Earlier this week, it seemed to me that the hawks were circling in the skies, once again singing their long-silent songs of war.
The first bird of prey I watched take flight was General Sir Patrick Sanders, Chief of Staff of the British Army, when he suggested that the UK should ‘train and equip’ a ‘citizen army’.
Apparently, according to military kingpin, if the UK happened to find itself looking across the English channel at an advancing Russian army, the whole population would be as well leaping off their nearest pier and swimming for the United States.
Unsurprisingly, before the highest ranking official in the British Army even got around to uttering the dreaded ‘C word’, Rishi spied the impending PR disaster and was already doing some serious Flintstone-style backpedaling.
“The British military has a proud position of being a voluntary force. As I say, there’s no plan for conscription,” said a Number 10 spokesman in a statement.
“I think these kinds of hypothetical scenarios, talking about a conflict, are not helpful and I don’t think it’s right to engage with them.”
After making him type this last line, one can only assume that Rishi then forced the same dogsbody to lift the Downing Street phone, politely ask to be put through to Ben, before yelling into the speaker in his broadest Geordie accent, “You were born in Carlisle, made in the Royal Navy… AND YOU ARE GONNA DIE WHEREVER YOU ARE THE NEXT TIME I SEE YA!”
Or, perhaps, rather than delivering a death threat to the fictional character at the heart of that ludicrous advert, they just sacked whatever well-paid propagandist came up with the recruitment campaign in the first place. Anyway, as much as I like to mock Rishi, I was quietly happy when he contradicted General Sanders, reaffirming my gut reaction that the prospect of war with Russia was not something to be taken seriously.
However, just when it began to look like the whole thing had blown over, a few other influential military men came out and sided with the general.
The first was Britain’s former top NATO commander, General Sir Richard Sherriff.
“It could be time to think the unthinkable and look carefully at conscription”, he told Sky News.
Still, I was able to shrug it off and tell myself that it is in the nature of people who reach these positions to fanaticise about a war-torn future and worry about worst-case outcomes.

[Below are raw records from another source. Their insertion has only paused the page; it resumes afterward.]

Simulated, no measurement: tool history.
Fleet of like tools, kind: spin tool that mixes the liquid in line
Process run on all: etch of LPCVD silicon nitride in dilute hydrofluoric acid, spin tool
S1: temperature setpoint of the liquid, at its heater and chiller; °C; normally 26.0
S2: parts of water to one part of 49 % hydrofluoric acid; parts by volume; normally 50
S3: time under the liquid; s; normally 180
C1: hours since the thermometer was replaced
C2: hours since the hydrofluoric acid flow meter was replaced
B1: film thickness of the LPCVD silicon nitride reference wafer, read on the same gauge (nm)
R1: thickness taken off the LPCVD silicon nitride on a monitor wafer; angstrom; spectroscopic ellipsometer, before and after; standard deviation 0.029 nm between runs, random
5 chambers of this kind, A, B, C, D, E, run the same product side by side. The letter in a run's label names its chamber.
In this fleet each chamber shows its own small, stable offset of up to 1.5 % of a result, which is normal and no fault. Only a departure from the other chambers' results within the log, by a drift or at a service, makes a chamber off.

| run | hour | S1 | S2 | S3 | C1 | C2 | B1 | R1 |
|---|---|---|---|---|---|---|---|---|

Then, on Sunday, former British Army Colonel and Ulster Unionist Party candidate, Tim Collins, threw his twopence into the mix.
“The recruiting system that the armed forces has failed miserably,” he told Trevor Phillips.
“I think what we have to do is to wake up and realise that… Ukrainians are fighting for their liberty through the illegal invasion from Russia and if they do not win that, we are next.
“We are not sufficiently supporting the Ukrainians towards the victory that is essential to us as well as them.”
While I initially found it almost comically easy to discount General Sanders’ call for conscription as nothing more than the ramblings of one whacky general – hyperbolic sentiments based on a hypothetical scenario – I soon found myself less able to take it so lightly.
For those who have never known international war of this kind, it is almost impossible to imagine.
How would the world feel before the war began?
Would the ground shake beneath your feet, like before a volcanic eruption? Would birds feel it coming in the air and in flocks fly away? Or would it arrive without warning, like a fork of lightning from a cloudless sky?
Prolonged periods of peace seem invincible and eternal, but every land that finds itself at war had once felt the same.
I am far from sold on the idea of conscription, but the conversation this week has definitely made me think about the illusion of everlasting peace, and complacency that all too easily comes with it.